Part 3: Coming to Terms
The two previous installments in this series, “Divergent Mindsets” and “Reason and Effect,” looked at how architects are acculturated, in school and the profession, to think about buildings in ways that differ fundamentally from the ways non-architects think about them. The architect’s mindset favors reason over experience and conceptual and developmental coherence over effect. My suggestion is that, to explain to average folks the purpose and value of architecture as architects understand it, we should keep in mind these differences in mindset. And we must credit the average person’s value
With these thoughts in mind, it’s time to begin to build more concrete bridges between the terms of the architect’s value system and the terms of other people’s value systems. Among the terms that shape architects’ understanding of buildings is order. Where does architectural order meet the experience of the everyday user of buildings?
In one of the most enigmatic of his many enigmatic remarks, Louis Kahn declared, “Order is.” He relates that he had been trying to come up with a convincing definition of order, “Order is _______”; but he couldn’t settle on the predicate. He couldn’t fill in that blank. And then it occurred to him that the reason he couldn’t do so is that order simply is. On first blush, this sounds like the last proposition that might help build a connection between architectural thinking and everyday thinking. But there’s actually something to it.
Because we architects don’t typically stop with the is. We go on to the predicate; our decisions are predicated on order as an operational tool. It is a tool of great service. For the architect, systems of order help assure a consistency of thought regarding every other factor in the equation. We seek order of all sorts. Structural integrity demands perhaps the most rigorous consideration of order, in the economical and dependable distribution of loads. We depend on systems of order to keep track of the correspondences among the many components of our increasingly layered construction systems—the attachment points of shading elements to glazing, of rainscreen to thermal barrier. And we employ ordering patterns to interweave hierarchies of elements and spaces, the tessellation of tatami mats forming a room, the order of piers counting off the side chapels of a basilica.
The architect thus understands order as a matter of regulation and hierarchy: regulation of the geometry of parts, whether constructional or (as in Le Corbusier’s regulating lines) formal; and hierarchy of elements and spaces. The emphasis here is on coherence of thought in the creation and development of the building.

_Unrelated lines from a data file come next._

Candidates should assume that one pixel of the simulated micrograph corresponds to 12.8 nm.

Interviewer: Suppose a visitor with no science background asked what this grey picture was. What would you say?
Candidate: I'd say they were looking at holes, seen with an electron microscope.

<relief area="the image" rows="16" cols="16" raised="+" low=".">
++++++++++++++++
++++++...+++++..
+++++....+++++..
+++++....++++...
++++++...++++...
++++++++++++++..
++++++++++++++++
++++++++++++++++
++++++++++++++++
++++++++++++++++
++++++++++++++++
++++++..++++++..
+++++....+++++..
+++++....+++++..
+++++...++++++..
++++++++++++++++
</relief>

For the user of the building, however, how the building was thought out by the designer is secondary—distantly secondary—to how the building is experienced. The user couldn’t care less about the logical coherence of systems of order, which is not something one directly experiences; one must stop and think about it, and that’s not how people engage buildings. The user does experience hierarchy directly, but in somewhat different terms than we architects usually talk about. For the average person, the hierarchy of a building is about finding one’s place and finding one’s way. It’s a process of discovery through experience, and the result of it is not thinking, “Oh, dig this hierarchy,” but rather feeling, “This is where I ought to be.”
The easiest sort of order to understand in this way is symmetry, which in its simple, classical rendition draws us to the center of a composition, both inviting entrance and, often, giving pause: stand up straight! Square your shoulder! OK, now proceed. Simply and powerfully, symmetry leads us (any experience of an axis includes, always, a tug—a visceral recognition that we’re either on it or off it), through the great doors, say, of Ely Cathedral, down the central aisle to the crossing, where two symmetries intersect and so we pause and discover yet a third, upward to the lantern, upward to heaven.
That’s an experience of order in which the architect’s understanding—the intersecting axes, measured by a pattern of columns—corresponds visibly to the pilgrim’s experience, the column pattern pacing the rhythm of approach to the crossing, a still center in which to ponder faith (or its absence).
But not all architectural orders are so straightforwardly visible. The neo-Gothic residential colleges at Yale University, for example, are highly ordered, but it’s not the order you see that matters; it’s the order that’s inhabited. James Gamble Rogers designed them as a tool for building a social order within the community. Each college forms a perimeter enclosing two or three courtyards; onto each courtyard open a handful of entrances; each entrance leads to a stairway of two or three stories; each landing has two suites; each suite two bedrooms; often, each bedroom two bunks. Roommates, suitemates, entrymates, courtyard neighbors, and the college as a whole: a hierarchy of social relationships.
For the residents of the college themselves, the order is visible if not obvious—the picturesque treatment of the exterior somewhat obscures the regularity of the system—but it is something they deeply experience.
Not incidentally, the whole system is entirely opaque to the casual New Haven passerby.
The Yale example is perhaps more relevant than Ely today, given the popularity of fluid, irregular forms and the transfer of the logic of order to parametric processes. But, whether the architectural order is immediately visible to the attentive onlooker or not, the effects of that order on how we move and where we come to rest are among the qualities that the non-architect can readily understand and value.